Originally Posted by Thomas coupling
That world record always amazes me. No-one has even come close since have they? If the ASI was off the clock how did he auto in IMC safely? I understand he was iced up on the windscreen for up to 6 minutes duration???
Fantastic feat of aviation. 1972 I believe?
Please enlighten me. Getting up, yes. But getting down: I seem to be missing what the big problem is?

I don't know the details, but the previous poster seem to simply have said that (presumably and in-line with the topic of this thread) the IAS due to VNE limitations at that ALT would have been so low that it didn't register on the ASI. It was not said that the ASI was u/s.

Either way, in an autorotation, what do you need the ASI for?? You can safely autorotate at any speed between a little backward, and power-off forward VNE. In fact, the lower the speed, the easier and more stable the auto is . Forward speed only becomes useful a few seconds before the landing, so that you can flare and arrest your rate of decent at touch-down.

So enter autorotation, keep the ship level, set for low or zero speed, and control RRPM with collective. In any case, stay below VNE, which as other posters have pointed out, would announce itself with vibrations from the onset of RBS. As mentioned above, the sweet spot around zero IAS should easily identifiable by its stable ride.

I'd also venture to say that all VNE and RBS-related issues here are linked to high AoA (needed of powered forward flight to push speed): Conversely, in an auto where your AoA is almost zero, VNE limitations should be much less critical.

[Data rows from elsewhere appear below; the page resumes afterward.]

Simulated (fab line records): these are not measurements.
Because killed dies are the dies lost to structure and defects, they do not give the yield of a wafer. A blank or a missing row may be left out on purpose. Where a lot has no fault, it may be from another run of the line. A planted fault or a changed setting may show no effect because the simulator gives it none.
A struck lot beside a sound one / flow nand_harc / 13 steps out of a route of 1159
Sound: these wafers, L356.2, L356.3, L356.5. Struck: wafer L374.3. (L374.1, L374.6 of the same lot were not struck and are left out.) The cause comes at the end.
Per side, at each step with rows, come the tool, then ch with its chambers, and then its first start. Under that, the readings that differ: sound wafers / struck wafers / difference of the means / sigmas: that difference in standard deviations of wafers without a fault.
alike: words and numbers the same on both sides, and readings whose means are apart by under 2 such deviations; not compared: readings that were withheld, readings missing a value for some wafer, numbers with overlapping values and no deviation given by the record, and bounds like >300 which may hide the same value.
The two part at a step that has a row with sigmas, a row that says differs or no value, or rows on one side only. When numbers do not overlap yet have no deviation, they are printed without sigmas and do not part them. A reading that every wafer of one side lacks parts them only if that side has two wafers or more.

I would be more concerned if he didn't have an AH (seeing that at 42,000 ft you are deemed to be in IMC, plus he had his windows iced up). Not sure how those work in a Lama, but even if electric suction pump driven, he should have had battery power for the 20 to 30 min he was descending.

Having said this, I wasn't up there at 42,000 ft. It must have been scary in the best of circumstances. I am afraid of heights, that's why I fly chopper.